Then, the CPU 111 of the PC 1 judges whether the mobile device 2 has come within a prescribed distance, based on the output intensity of each proximity sensor 213b (S5). Here, in the case where the mobile device 2 has come within a prescribed distance (Yes at S5), the CPU 111 recognizes the proximal position of the mobile device 2 to the PC 1 (S6).

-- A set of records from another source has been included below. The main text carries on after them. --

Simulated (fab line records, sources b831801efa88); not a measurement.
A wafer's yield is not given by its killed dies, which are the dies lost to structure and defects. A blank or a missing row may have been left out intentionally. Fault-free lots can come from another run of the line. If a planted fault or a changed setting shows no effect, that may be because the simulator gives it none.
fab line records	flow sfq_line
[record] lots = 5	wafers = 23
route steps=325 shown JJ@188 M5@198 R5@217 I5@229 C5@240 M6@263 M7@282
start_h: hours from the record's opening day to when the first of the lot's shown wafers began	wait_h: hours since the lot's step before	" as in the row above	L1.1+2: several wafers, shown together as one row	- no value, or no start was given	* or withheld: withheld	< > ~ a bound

Specifically, voltage information (exemplary output intensity) corresponding to the distance between each proximity sensor 213b and the mobile device 2 is transmitted to the control unit 110 from each proximity sensor 213b (monitor unit 213). Then, the CPU 111 recognizes the voltage information output by each proximity sensor 213b, that is, three pieces of voltage information. The CPU 111 then extracts the largest of the three pieces of voltage information, and judges whether this maximum voltage information is greater than or equal to a given value. Here, in the case where the maximum voltage information is greater than or equal to a given value, the CPU 111 recognizes the position of the proximity sensor 213b that detected this maximum voltage information as the proximal position of the mobile device 2.


Note that in the case where the mobile device 2 is not in a proximal state (No at S5), the PC 1 waits until the mobile device 2 is in proximity to the PC 1 (S3).


Next, the CPU 111 issues to the communication unit 116 a command for reporting to the mobile device 2 the proximal position of the mobile device 2 relative to the PC 1 (S7). For example, the position information of the proximity sensor 213b that detected the maximum voltage information is transmitted from the PC 1 to the mobile device 2 via the communication unit 116. Then, the mobile device 2 receives the position information from the PC 1 via the communication unit 16 (S 101). The proximal position of the mobile device 2 relative to the PC 1, that is, the position information of the mobile device 2 relative to the PC 1, is thereby recognized by the CPU 11 of the mobile device 2.


Here, position information is information for judging which portion of the PC 1 the mobile device 2 is in proximity to. For example, position information is information indicating the position of one of the upper edge portion, the left edge portion or the right edge portion (discussed later) of the monitor unit 213 of the PC 1.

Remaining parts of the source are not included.